In order to throughly examine this work and provide fair criticism, this article contains spoilers.
You have been warned.
What does it mean to try and fail? When you’re young, maybe in your early twenties, still enamored with a certain sense of wonder in the world, but unconvinced of your own abilities to grasp at it, what should propel you towards success? For some few, their lives are more or less regimented into a series of Five Year Plans--stepping stones for success on an incline, with maybe the occasional side step or stumble. For most of us, life is not so gracious. Most of us see a predictable path of failure that seems so inevitable that we feel we shouldn’t try in the first place. That incessant nagging voice in your head threatens you with possibilities of life-long failure, bringing up past mistakes and missteps to fuel its own self-deprecating ego. You push it away the first time and clamber up the side of that mountain, but you fall. You fall down, and the voice gets louder. Do you try again? How would you even begin? Is failure just a series of learning experiences? Or, rather, is it what you fear--has that sinister voice been right all along?
This ceaseless struggle is the underpinning of Celeste, a platformer by developers Matt Thorson and Noel Berry that is in the same vein as Super Meat Boy with all the young-adult angst of Life is Strange. The mashup may seem jarring, but the game’s larger message of perseverance and self-care in the face of hardship meshes incredibly well with the seemingly impossible-to-conquer level design. Tight controls combined with a fair and forgiving checkpoint system make for gameplay that propels you forward while making you feel grateful and accomplished for every tiny victory along the way.
In Celeste, you play as Madeline, a young twenty-something with vague motivations who is nonetheless intent on climbing to the summit of Celeste Mountain. The game makes it clear from the outset that something is strange about this mountain. A creepy old woman, named Granny, living near the base hurls insults and mockery at Madeline as she passes, casting doubt on her ability to conquer the climb. Almost immediately after Madeline begins her trek, strange things begin to happen. A demonic doppelganger named “Badeline” begins to sabotage Madeline at every opportunity, whether that be stalling a ski lift or aggressively pursuing her through her dreams. The game makes it clear early on that Badeline is a representation of Madeline’s inner conflict--an all too familiar mixture of depression, anxiety, and mediocre accomplishments. Madeline persists despite these hardships, but the mountain doesn’t simply allow her to push these negative thoughts away. Mental illness demands to be acknowledged, and that acknowledgment is what leads to healing.

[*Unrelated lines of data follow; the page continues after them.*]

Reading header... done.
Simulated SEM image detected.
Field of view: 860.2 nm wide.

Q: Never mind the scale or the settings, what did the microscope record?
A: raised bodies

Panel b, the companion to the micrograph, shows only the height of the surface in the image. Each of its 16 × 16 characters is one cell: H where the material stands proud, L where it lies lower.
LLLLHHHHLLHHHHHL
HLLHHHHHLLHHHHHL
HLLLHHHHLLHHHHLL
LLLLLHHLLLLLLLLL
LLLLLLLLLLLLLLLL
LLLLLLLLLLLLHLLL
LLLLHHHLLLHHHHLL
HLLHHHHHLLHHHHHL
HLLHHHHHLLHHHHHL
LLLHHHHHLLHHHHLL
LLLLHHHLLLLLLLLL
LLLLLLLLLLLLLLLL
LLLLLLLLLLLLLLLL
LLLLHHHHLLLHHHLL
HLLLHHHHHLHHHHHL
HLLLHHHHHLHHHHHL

Among the cast of characters is also a young guy named Theo, a sort of acquaintance/older brother figure for Madeline, and Mr. Oshiro, a ghost concierge who continues to look after Celeste Mountain’s dilapidated resort. Over the course of her journey, Madeline interacts genuinely with these characters quite regularly. Her relationship with Theo progresses from climbing companions to close friends as the two face various challenges on their way up the mountain. Their interactions with one another feel very natural and the slow build of that relationship earns its place by the end of the story. By Chapter 3, which takes place in the aforementioned ghost hotel, the duo have only run into each other a handful of times. So when Theo warns Madeline that she should escape from the resort as soon as possible, her refusal and his subsequent acceptance of that refusal feels totally natural for two people who really don’t have any history. As the climb continues, the two begin to rely on each other in tough situations, both physically and emotionally. A scene with the two riding a gondola lift demonstrates the necessity of emotional support structures, and features a extremely brief, yet pleasant mini-game designed to ease Madeline’s panic attacks. The minigame is suggested by Theo and involves keeping a feather suspended on-screen in a small white box. The idea is that Madeline’s breath is keeping the feather afloat, and the return of this game later on, when Madeline is alone and desperate, shows the impact that friendship and self-care techniques can have on an individual’s struggle with mental health.
The gameplay of Celeste fits incredibly well with the work as a whole. Each stage requires extreme precision and you will die, constantly (my final count was 1,824). But I kept trying, much like Madeline. The controls are simple, requiring nothing more than a jump, dash, and climb mechanic which begins to fail after a few seconds as Madeline loses her grip, and the game throws you back into the action quickly with only a brief half-second pause before the stage begins again. My experience was inhibited by the Switch Pro Controller’s problematic directional pad, so I recommend playing on the PS4, Xbox, or PC instead. Every chapter introduces a new mechanic which will rapidly become integral to the player’s success. These mechanics vary in both complexity and enjoyability--a feather power-up that allows you to fly around the stage for a brief time feels far superior to an olmec head that rockets in one direction across the screen when activated--but none of them outstay their welcome. The game’s penultimate chapter reintroduces the player to each of these mechanics sequentially, before the final ascent to Celeste’s summit mashes them all together in a brutally rewarding stage where each checkpoint counts down Madeline’s approach to the top.
Over the course of my 10 hours with Celeste, I came to feel interested in platformers in a way that I never have before. The genre has always intimidated me with its demands for careful, calculated movements, but a narrative structure about forgiving your own failures and perseverance in the face of struggle comforted me and pushed me to conquer the challenge. Matched with an energizing chiptune soundtrack, Celeste is a joy to play and a feat to finish. Those seeking the challenge can indulge themselves in the game’s B-Sides, collectibles that unlock harder versions of each chapter, and the epilogue chapter which unlocks with the acquisition of an extremely well-hidden collectible. Though I can’t say these harder challenges interest me all that much (my own masochism only goes so far), they are a nice addition to a game that feels entirely welcoming to anybody willing to put in a little work. 2018 has started out strong with Celeste, let’s just hope it can persevere.